Description
XREFs
- RFC: Consider updating
copy
semantics inastype
toFalse/None/True
#788 - Disambiguate what copy=True means for dask #866
- BUG:
astype(copy=False)
andasarray
deep-copy the buffer when changing signedness numpy/numpy#27509
astype specifies:
copy (bool) – specifies whether to copy an array when the specified dtype matches the data type of the input array x. If True, a newly allocated array must always be returned. If False and the specified dtype matches the data type of the input array, the input array must be returned; otherwise, a newly allocated array must be returned. Default: True.
I think that the definition of copy=False is unclear when two dtypes only differ in signedness (e.g. int64 vs uint64) so one could be a view of the other. This is particularly true if you consider that astype has no option for elementwise validation vs. over/underflow.
"A newly allocated array" could be interpreted either as
- new python object around a new (deep-copied) buffer, OR
- new python object, possibly pointing to the same buffer (a "view" in numpy speech).
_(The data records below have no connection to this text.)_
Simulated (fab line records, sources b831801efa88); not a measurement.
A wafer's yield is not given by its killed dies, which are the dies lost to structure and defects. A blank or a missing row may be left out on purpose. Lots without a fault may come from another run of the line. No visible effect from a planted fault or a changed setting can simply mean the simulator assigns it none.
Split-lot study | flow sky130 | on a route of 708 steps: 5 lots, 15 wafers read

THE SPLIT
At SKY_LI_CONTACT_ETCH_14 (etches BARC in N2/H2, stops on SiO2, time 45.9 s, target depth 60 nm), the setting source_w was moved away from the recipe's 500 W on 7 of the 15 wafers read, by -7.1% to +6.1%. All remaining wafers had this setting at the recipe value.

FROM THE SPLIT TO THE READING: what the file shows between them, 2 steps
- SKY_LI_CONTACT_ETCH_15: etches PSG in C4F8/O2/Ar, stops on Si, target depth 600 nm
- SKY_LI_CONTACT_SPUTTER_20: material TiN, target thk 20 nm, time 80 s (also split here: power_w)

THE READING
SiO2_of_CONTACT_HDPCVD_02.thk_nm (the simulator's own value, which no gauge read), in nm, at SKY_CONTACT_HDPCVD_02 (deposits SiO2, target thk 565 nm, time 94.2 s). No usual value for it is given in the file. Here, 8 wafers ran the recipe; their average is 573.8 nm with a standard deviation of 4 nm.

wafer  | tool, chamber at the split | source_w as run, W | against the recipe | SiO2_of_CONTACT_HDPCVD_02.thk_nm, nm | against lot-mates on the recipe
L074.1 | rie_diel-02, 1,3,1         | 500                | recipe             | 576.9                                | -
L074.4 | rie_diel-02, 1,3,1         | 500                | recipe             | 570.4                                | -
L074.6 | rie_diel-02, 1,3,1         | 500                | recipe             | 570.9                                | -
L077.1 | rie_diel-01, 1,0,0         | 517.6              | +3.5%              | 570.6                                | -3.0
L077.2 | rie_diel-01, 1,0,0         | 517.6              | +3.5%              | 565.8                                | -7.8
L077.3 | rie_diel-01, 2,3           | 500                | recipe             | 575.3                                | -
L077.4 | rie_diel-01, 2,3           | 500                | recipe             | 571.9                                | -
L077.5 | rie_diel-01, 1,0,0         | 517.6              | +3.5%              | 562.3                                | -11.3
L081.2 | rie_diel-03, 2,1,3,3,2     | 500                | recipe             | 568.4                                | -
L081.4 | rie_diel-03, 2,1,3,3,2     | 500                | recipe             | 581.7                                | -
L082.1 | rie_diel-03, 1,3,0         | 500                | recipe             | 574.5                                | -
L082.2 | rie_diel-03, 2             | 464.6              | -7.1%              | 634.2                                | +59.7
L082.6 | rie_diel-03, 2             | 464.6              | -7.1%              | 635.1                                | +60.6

In numpy, astype unnecessarily deep-copies. I suggested changing its behaviour at numpy/numpy#27509 but the feedback was that the behaviour of numpy is unlikely to change as it would be a breaking change. However, there is no reason why other libraries ascribing to the array API would need to replicate numpy's behaviour.
My proposal here is to add a clause
If False and the specified dtype matches the data type of the input array, the input array must be returned; otherwise, a newly allocated array must be returned, which may or may not share memory with the input array.